CS 9535 and CS 4402 - Distributed and Parallel Systems

University of Western Ontario
Computer Science Department
Date: January 3, 2011

The efficient usage of parallel and distributed systems (multi-processors and computer networks) is nowadays an important task for computer scientists.

This course studies the fundamental aspects of parallel systems and aims at providing an integrated view of the various facets of software development on such systems: hardware architectures, programming languages and models, software development tools, software engineering concepts and design patterns, performance modeling and analysis, experimenting and measuring, application to scientific computing.

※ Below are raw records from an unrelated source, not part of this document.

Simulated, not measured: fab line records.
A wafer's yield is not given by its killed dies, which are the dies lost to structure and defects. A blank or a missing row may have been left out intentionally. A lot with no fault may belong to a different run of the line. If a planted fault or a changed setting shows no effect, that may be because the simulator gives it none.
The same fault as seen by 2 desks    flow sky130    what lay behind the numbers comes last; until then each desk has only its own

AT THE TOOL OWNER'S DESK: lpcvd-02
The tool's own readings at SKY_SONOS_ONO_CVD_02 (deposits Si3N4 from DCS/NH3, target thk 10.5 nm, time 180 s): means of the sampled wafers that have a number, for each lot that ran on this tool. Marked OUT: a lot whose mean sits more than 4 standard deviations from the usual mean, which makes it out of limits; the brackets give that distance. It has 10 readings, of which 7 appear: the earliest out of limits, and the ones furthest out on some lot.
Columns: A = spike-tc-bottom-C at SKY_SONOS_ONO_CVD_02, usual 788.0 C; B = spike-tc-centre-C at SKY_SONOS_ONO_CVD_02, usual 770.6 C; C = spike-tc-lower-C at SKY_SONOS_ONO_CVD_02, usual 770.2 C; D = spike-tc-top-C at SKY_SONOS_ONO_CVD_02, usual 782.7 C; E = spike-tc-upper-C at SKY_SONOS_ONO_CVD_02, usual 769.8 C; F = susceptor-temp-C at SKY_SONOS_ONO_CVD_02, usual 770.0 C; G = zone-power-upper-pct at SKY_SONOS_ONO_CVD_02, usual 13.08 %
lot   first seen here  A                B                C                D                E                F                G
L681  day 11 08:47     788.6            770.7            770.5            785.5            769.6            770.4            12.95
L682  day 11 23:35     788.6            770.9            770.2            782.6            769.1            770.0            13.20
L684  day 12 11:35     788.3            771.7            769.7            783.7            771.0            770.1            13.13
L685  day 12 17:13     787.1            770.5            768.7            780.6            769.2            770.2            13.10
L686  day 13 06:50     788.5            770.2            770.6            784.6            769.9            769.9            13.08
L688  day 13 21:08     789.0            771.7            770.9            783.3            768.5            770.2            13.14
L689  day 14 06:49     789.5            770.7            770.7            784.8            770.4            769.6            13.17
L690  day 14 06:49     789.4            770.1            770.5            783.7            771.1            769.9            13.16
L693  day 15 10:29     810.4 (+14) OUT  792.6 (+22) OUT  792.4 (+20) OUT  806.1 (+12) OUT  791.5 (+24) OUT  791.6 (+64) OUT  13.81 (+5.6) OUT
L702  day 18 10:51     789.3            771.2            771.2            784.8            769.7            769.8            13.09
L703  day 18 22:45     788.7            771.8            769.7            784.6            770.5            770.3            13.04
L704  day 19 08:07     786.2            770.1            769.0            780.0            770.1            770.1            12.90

Course topics may include but are not limited to: multi-core, SMP, clusters, GPU computing, scheduling, scalability, parallel and distributed data-structures, threads, message passing, MPI, distributed and shared memory, hierarchical memory, data parallel languages, and applications of parallel and distributed computing.

Part of the materials (multi-threading programming, hierarchical memory) from this course: CS 4435 and CS 9624 - High Performance Computing with a Focus on Hardware Acceleration Technologies.
Others from last year's edition of CS 9535 and CS 4402.

Note that for this 2010-2011 academic year there will another course dedicated to distributed systems. More on this later.

Follow this link for various resources (software tools and tutorials, hardware documentation, conferences, other HPC course web sites, etc.) regarding this course and HPC in general.

Prerequisites for undergraduate students

CS 3305. Students must be fluent in C and C++; they must also be familiar with UNIX software tools (shell scripts, makefiles, debuggers).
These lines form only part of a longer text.